And a brief disclaimer: These cases are “a while ago” so it’s possible I am slightly off on some of the exact details – but the broad sweep of each case is correct.

Introduction

As a part of teaching at U Mass / Lowell’s Plastic Engineering Department, one of the tacks I’ve tried to stress is that the students’ program and thoughts need to be aimed – ultimately – at solving real-world problems.  I’ve told my students that when solving a problem in production, or returns from the field, two critical questions often assist in delving quickly to the root cause(s) of the issue.  Specifically, What’s different? and What changed?.
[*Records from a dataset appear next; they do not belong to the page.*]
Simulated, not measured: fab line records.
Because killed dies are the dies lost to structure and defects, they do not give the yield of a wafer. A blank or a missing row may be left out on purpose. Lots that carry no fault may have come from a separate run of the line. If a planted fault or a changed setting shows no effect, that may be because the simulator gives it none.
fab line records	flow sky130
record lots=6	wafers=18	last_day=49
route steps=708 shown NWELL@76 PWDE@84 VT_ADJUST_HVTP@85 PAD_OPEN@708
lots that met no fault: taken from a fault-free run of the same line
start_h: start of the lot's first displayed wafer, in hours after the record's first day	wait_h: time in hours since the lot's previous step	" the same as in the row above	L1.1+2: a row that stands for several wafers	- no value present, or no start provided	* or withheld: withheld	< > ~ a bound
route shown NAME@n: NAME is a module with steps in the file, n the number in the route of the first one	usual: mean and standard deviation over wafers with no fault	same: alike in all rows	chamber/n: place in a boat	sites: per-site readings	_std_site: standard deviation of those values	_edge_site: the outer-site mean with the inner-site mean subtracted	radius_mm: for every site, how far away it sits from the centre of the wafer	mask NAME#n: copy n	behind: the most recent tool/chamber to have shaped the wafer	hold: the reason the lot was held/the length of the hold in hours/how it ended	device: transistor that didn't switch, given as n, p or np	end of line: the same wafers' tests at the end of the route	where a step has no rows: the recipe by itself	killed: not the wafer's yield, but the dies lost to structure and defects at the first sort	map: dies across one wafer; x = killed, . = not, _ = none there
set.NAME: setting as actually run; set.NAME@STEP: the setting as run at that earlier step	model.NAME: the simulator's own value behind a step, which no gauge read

To that end, I’d like to put forth three examples where these two questions were instrumental in helping to find the issues involved.

Retaining Rings Wouldn’t Retain

In one position in my career I worked as a floor-level Manufacturing Process Engineer. I was constantly challenged (read: hammered) with issues ranging from fixtures to field returns to, well, you get the picture.  Lots of “opportunities”, as my then-boss used to say.

One of these was a long-standing issue predating my arrival in the department. On the smaller, hand-held units there were several pieces in a family of similar products.  Some would be sent out of our department and rarely come back from retaining ring issues (essentially, a female piece installed over a mating male piece and held on by that retaining ring).  Others would come back having “spontaneously disassembled”, sometimes even before having left our factory.  This was a constant sore spot in my area’s weekly quality issues, not to mention warrantee report.  Thus it became a priority to solve and get one high-profile issue off the list.

I sat down with a sample of each product: the male, the female, and the retaining ring, laid out to compare and contrast. Visually, on a first-pass look, there seemed to be no differences aside from subtle variations in overall lengths.  More to the point, arranging the pieces from small to large, and putting either an OK or a NOT OK post-it below the pieces, based on their problem frequency, there wasn’t an obvious pattern (e.g., if it had been the two largest ones, or the two smallest ones, that could have been a clue – but there wasn’t).  Since some worked, and some didn’t… “What’s different?”

Being a fan of the Value Engineering discipline, which drives me to think functionally, I asked “What holds these retaining rings on?”  Answer: The groove geometry.  The groove depth, the central diameter, the width… in point of fact, each assembly used the same retaining ring.  Clearly, the ring was not the issue.

So I pulled prints for everything. One possibility was that there was not enough clearance, or the tolerances were wrong, and somehow the retaining rings were being pushed off.  But looking at the nominal and “worst case” dimensions showed that was not the case.  Also note that the company had good machinists, and a strong SPC program; things were in control on that score… and each groove had the exact same dimensions and tolerances.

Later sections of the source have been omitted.